The Vagenda

5 thoughts on “Everything You Ever Wanted to Know About Sexism in the Film Industry

  1. As is so often the case with infographics, this actually says almost nothing that one would ever want to know about sexism in the film industry. There’s no couching of statistics on context, or acknowledgement of compounding of factors (if all the directors are men, should we be surprised that women aren’t nominated for awards?).

    The interesting questions are not ‘how much?’, but ‘why?’. Is there a bias against women cinematographers? Is the reason technical or artistic? Do male and female cinematographers produce clearly different results, with current fashions perhaps preferring the male one? But no, let’s just put some statistics up and boo! Boo!

  2. @AstroKenty Agreed that why is the important question, second only to, how do we change this? However, stats are tools and it is often useful to have them. Especially in the day of the internent, it helps to have the “how much?” to explain why you are asking the why?”.

    On another note, race is not touched on here at all, which is a shame. I think it would be interesting to see the statistics comparing white women to WOC, especially about the speaking roles and the nudity.

  3. Also somewhat misleading if you ask me. Take a look at the end:

    .. with a 4% increase in the number of women directors responsible for the top grossing movies in 2012 (9% compare to 5%)…

    What ??? 5% of the 250 = 25 movies 9% of the of the 250 = 45 movies

    or to put it another way there has been a 80% increase !!! This should surely be shouted from the rooftops as a stunning change towards equality in a clearly very sexist industry, Of course, being a misleading infographic, there are no figure for 2010, 2009 to show if this a trend or not. A two second google shows that they have naturally picked a ‘low’ year as the starting point since in 2010 there were more female directors of the top 250 than in 2011.

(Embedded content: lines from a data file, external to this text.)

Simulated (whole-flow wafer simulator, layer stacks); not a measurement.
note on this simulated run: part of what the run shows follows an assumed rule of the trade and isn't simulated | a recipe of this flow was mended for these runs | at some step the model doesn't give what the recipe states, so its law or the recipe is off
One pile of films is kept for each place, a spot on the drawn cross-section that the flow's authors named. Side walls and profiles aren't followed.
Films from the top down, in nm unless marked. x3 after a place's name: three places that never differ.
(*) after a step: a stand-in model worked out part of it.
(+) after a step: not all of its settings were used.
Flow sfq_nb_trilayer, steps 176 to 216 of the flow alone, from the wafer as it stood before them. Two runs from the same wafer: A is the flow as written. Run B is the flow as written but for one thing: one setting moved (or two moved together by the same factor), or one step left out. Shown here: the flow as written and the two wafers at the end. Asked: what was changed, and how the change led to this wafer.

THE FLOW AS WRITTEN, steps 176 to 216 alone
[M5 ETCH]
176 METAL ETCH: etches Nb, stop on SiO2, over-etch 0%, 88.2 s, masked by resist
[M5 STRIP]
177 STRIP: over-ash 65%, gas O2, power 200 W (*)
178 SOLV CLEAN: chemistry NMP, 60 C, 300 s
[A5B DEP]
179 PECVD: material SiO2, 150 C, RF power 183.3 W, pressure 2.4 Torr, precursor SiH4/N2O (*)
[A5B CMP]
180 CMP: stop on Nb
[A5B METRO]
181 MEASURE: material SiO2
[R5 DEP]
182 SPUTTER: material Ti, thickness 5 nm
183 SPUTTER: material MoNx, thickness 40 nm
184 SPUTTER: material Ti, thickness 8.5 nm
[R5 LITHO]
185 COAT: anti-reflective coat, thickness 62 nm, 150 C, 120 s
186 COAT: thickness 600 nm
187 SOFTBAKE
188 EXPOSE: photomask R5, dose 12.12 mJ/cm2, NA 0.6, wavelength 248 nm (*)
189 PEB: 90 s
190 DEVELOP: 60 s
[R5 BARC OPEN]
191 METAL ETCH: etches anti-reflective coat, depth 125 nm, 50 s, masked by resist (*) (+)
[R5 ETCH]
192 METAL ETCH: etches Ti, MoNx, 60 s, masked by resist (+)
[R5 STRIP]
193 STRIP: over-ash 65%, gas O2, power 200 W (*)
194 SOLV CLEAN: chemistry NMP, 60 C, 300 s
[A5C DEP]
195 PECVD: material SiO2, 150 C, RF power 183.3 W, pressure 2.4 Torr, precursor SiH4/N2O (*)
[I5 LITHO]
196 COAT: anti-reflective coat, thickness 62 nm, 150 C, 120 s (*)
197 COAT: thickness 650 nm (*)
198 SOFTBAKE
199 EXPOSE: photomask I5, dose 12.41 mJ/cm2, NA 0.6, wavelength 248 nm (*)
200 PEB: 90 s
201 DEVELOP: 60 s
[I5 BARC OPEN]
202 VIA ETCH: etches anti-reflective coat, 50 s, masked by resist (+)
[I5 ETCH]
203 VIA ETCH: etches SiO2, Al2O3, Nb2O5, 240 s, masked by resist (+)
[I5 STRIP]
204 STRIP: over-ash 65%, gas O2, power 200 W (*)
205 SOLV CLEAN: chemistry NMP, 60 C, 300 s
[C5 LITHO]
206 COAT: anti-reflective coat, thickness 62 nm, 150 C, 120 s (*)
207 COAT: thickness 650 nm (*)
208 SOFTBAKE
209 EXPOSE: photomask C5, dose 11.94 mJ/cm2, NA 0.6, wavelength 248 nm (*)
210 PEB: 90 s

    However, it’s still really misleading as it talks about top 250 grossing films… i,e, the ones people paid to see, You can hardly blame the industry for people not wanting to watch female directed films. Perhaps you could argue about marketing and production budget and of course probably most important of all the subject of the film… but this article makes no mention of that,

    Actually that’s what I would like to see – a like for like comparison of male vs female directed films. Are most female directed films already gender sterotyped about love, romance and relationships vs big budget male directed films about action or high drama ? Do female directors never touch or are excluded from the big action budget films in the first place ?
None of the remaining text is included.